Jobs began a decade ago in New York City as an instrumental math-rock trio, and originally went by the name Killer Bob, but the band’s past two releases have taken it through a few dramatic evolutionary turns. On the 2015 album Killer Bob Sings, Jobs made the name change official and introduced vocals, first enlisting guest singers and then spreading out those duties among drummer Max Jaffe, guitarist Dave Scanlon, and bassist Rob Lundberg. (Full disclosure: Lundberg, now based in Madison, has worked closely with Tone Madison on event planning.) Rather than making things more accessible, the vocals only heightened the tension in Jobs’ music, providing a new set of sounds for the band to dice up into bizarre harmonic and rhythmic shards, as on the melodic but punishing “Threes.”
The transformation accelerates on the 2018 album Log On For The Free Chance To Log On For Free, which also finds multi-instrumentalist Jessica Pavone joining the band as a fourth member. Vocal elements begin to feel far more integral to the band’s songwriting on Log On, especially on the strangely uplifting “Cable To The Sky” and amid the sickly march of “Came To Take,” a song that benefits greatly from Pavone’s staccato viola figures. Much of the record dives straight into brain-rattling abstraction, doing justice to the circular logic of its title. On “Cell-Service,” for instance, Jaffe’s drums steer the band through a stark and episodic soundscape, where ringing guitar figures rub up against entrancingly cryptic vocal phrases like “you’re a malleable capsule that moves.” For the most part, Jobs no longer sounds like a band rooted in noise-rock or post-punk or however one might shorthand abrasive, complex instrumental rock. Instead, it has worked its way into a territory that references minimalist classical music, electronic music, and the far reaches of experimental jazz.
In addition to playing here as a member of Jobs, Pavone will play a solo set behind In The Action, her third album of solo-viola compositions. Erik Kramer, a Madisonian who melds folky guitar explorations with lo-fi psychedelic elements, will also support. —Scott Gordon
FRIDAY MARCH 8
The Messthetics, Helen Money, Transformer Lootbag. High Noon Saloon, 10 p.m.

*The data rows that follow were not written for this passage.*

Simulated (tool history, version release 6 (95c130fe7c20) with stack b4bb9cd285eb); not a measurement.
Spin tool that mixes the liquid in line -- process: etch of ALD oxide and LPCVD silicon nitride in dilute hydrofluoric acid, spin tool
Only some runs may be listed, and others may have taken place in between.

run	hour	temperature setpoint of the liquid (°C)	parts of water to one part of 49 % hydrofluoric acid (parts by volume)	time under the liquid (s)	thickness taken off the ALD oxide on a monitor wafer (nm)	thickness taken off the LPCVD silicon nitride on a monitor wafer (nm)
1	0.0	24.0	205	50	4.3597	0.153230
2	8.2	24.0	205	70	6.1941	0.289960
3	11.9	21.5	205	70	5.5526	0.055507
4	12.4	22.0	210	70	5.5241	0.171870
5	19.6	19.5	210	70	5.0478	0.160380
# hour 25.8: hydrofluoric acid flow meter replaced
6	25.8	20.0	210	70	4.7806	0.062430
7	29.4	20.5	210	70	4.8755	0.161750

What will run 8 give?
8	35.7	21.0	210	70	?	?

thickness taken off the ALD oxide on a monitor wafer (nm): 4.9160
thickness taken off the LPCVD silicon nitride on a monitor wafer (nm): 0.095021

Washington, D.C. trio The Messthetics opened up a fresh and invigorating vein of instrumental rock with a self-titled debut album in 2018. Drummer Brendan Canty and bassist Joe Lally are best known for their work in Fugazi, but that doesn’t overshadow the distinctiveness of what they’re creating in this new collaboration with guitarist Anthony Pirog. Lally and Canty’s tense chemistry can work in all manner of contexts, and Pirog has a long history of slipping between jazz, rock, and abstract experimentation, as captured on his 2014 solo album Palo Colorado Dream. All the implied possibilities are in play in The Messthetics: “Serpent Tongue” and “Quantum Path” push blistering riffs against Canty’s rumbling drums, an approach that escalates to virtuosic, rhythmically chopped-up extremes on “Crowds And Power.” The music is just as powerful when the trio pulls back, winding through the gentle gloom of “The Inner Ocean” and performing a radiant cover of Sonny Sharrock’s “Once Upon A Time.” As you’d expect from a gifted avant-garde improviser and the rhythm section of a legendarily road-hardened punk band, The Messthetics feel fiercely present in live sets.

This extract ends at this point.